Sullivan Harbor before the new Route 1 ran through it, with the Cooper Shop and house in center and remnants of the stone wharf running to the right.

The family all lived together in the same house through Daniel’s death at age 73 in 1889.

His son Alvin kept the cooperage going for a few more years. An excerpt from the Ellsworth American in 1893 reads: “Sullivan – Mr. Alvin Wilson has manufactured and sold over 100 fish barrels this spring.” As the need for handmade barrels declined along with the shipping industry, the Cooper Shop was left silent by 1900. Alvin had moved on to the stone and cement manufacturing business, and in 1898 his sister Belle had married with the old family house becoming the Allen home.

When Belle married Charles Allen, a steamboat captain, she had been running the Sullivan Harbor post office on her own for several years. He was a widower and single father of a 7-year-old daughter, Ruth. Belle raised her as her own, and after Charles’ death in 1919, Ruth continued to live at home while she worked as a teacher at the nearby schoolhouse. Not for long though, as on Sept. 7, 1920, she married Elwood Morton Wilbur, a civil engineer, and off they went to live at the American consulate in Istanbul, Turkey.

Belle remained in her old family home until the last years of her life, and she passed in 1941. Her estate sold the home to Winifred Zulich and Mr. and Mrs. Charles Berwind, early followers of Rudolph Steiner and anthroposophy.
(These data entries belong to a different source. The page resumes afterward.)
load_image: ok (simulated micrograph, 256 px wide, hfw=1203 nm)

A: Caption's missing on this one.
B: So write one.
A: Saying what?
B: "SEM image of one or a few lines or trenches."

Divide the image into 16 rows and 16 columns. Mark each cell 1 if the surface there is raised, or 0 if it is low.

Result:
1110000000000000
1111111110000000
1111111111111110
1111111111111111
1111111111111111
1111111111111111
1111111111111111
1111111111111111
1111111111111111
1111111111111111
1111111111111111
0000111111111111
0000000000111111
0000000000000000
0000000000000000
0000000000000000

Within a few short years, a new chapter for the home and Sullivan’s history would begin, when…

 

Sullivan’s first public library found its home in 2 rooms in the second floor of the house in 1948 when the owners donated its use – the first incarnation of Frenchman Bay Library. Rev. Margaret Henrichsen was inspired by this charitable act and got a committee together made up of 14 local women to guide the library forward. By 1952, the library occupied the entire second floor of the home and thrived with community support.

In the winter of 1956, an overheated chimney resulted in the old house burning, but many books were rescued and stored in the basement of the Grammar School. A newly planned Rec Center would become the future and current home of Frenchman Bay Library.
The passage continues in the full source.